I don't think requests
has this built in—but you can do it manually pretty easily (as long as the server supports it).
The key is Range requests. To fetch part of a resource starting at byte 12345, you add this header:
Range: bytes=12345-
And then you can just append the results onto your file.
Ideally, you should verify that you get back a 206 Partial Content
instead of a 200
, and that the headers include the range you wanted:
Content-Range: bytes 12345-123456/123456
Content-Length: 111112
You also may want to pre-validate that the server handles ranges. You can do this by looking at the headers in your initial response, or by doing a HEAD
, which checks for this:
Accept-Ranges: bytes
If the header is missing entirely, or has none
as a value, or has a list of values that doesn't include bytes
, the server doesn't support resuming.
And also maybe check the Content-Length
to verify that you didn't already finish the whole file right before getting interrupted.

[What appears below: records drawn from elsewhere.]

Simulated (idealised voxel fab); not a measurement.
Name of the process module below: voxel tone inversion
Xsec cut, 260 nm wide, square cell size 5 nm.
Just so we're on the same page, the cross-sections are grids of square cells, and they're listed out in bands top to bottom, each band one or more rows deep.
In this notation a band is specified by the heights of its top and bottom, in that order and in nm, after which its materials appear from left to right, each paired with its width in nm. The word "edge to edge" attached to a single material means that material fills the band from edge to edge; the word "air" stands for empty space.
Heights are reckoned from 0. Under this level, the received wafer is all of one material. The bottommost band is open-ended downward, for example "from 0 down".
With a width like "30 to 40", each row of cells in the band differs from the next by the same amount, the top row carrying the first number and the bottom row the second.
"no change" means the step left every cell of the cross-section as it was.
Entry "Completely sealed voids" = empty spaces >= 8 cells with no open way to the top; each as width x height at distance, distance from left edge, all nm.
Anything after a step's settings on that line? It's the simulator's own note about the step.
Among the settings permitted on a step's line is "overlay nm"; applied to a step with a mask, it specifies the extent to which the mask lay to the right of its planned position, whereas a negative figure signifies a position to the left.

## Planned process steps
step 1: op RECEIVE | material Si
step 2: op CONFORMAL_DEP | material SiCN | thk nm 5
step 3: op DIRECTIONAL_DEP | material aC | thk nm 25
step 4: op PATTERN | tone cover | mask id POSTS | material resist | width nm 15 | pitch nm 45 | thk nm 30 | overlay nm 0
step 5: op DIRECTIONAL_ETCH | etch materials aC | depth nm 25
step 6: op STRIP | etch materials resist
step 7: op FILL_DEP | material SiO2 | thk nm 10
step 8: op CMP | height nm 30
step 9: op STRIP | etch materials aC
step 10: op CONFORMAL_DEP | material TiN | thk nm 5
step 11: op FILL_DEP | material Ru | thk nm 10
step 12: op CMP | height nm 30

So, the code would look something like this:
def fetch_or_resume(url, filename):
with open(filename, 'ab') as f:
headers = {}
pos = f.tell()
if pos:
headers['Range'] = f'bytes={pos}-'
response = requests.get(url, headers=headers, stream=True)
if pos:
validate_as_you_want_(pos, response)
total_size = int(response.headers.get('content-length'))
for data in tqdm(iterable = response.iter_content(chunk_size = 1024), total = total_size//1024, unit = 'KB'):
f.write(data)
One common bug from people writing download manager type software is trying to keep track of how much has been read in previous requests. Don't do that's just use the file itself to tell you how much you have. After all, if you read 23456 bytes but only flushed 12345 to the file, that 12345 is where you want to start.